Given that lithium iron phosphate battery powered jet
airliners – like those proposed by Bauhaus Luftfahrt – are still decades away,
is the Airbus A350 currently the greenest conventionally fueled jet powered
passenger plane?
By: Ringo Bones
Given that it successfully flew its maiden flight without
incident at 0800 GMT back in Friday, June 14, 2013 at Toulouse, France, Airbus’
latest passenger plane – and slated to compete commercially with the Boeing 787
Dreamliner – the A350 is chock full of the latest boutique high-tech aerospace
design concepts all aimed at to reduce its fuel consumption. But does it truly
qualify its credentials as the greenest conventionally fuelled passenger plane?

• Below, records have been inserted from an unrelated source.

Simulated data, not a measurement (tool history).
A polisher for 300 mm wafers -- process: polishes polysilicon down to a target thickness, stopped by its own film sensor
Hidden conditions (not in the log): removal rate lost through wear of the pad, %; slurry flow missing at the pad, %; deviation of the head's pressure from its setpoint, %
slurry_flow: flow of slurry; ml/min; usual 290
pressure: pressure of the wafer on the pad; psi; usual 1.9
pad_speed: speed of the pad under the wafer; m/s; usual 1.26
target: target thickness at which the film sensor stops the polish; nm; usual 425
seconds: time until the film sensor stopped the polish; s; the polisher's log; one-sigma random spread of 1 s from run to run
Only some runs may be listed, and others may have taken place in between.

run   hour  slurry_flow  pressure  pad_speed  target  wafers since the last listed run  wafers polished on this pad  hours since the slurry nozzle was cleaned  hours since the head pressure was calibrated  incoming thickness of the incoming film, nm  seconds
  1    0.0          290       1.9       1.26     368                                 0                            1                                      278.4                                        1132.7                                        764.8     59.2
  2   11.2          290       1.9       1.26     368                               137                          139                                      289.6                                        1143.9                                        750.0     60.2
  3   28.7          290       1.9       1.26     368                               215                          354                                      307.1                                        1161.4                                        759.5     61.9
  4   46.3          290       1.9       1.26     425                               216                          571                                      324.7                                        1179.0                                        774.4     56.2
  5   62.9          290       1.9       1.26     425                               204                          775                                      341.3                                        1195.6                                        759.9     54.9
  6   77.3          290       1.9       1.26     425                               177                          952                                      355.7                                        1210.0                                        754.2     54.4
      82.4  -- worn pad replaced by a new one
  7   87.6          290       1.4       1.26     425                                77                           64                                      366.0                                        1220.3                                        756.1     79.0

After the various components are delivered by the Beluga
cargo plane to Airbus’ main plant – i.e. the fuselage was assembled in Germany
while the new fuel-efficient high-thrust engines are manufactured in the UK
while the avionics in the plane’s nose are from France– the A350 is also slated
to be Airbus’ headline product in the 2013 Paris Air Show. The mostly made of
carbon fiber fuselage and wings which on average weigh a fifth that of steel
allows the A350 to be more fuel efficient than current and competing models.
The unique wing shape and the large titanium fan blades of
the new Rolls Royce turbofan engine whose inside working temperature is half
that of the surface temperature of the sun and the monocrystalline heat
resistant alloy of the inner turbine blades all work in conjunction to make the
Airbus A350 the most fuel efficient conventionally fuelled plane in current
production. Given that the Boeing 787 Dreamliner has just recently shaken up
the unairworthyness of the lithium batteries of its auxiliary power unit, the
Airbus A350 could well be the unopposed greenest passenger plane currently
exhibited on the 2013 Paris Air Show.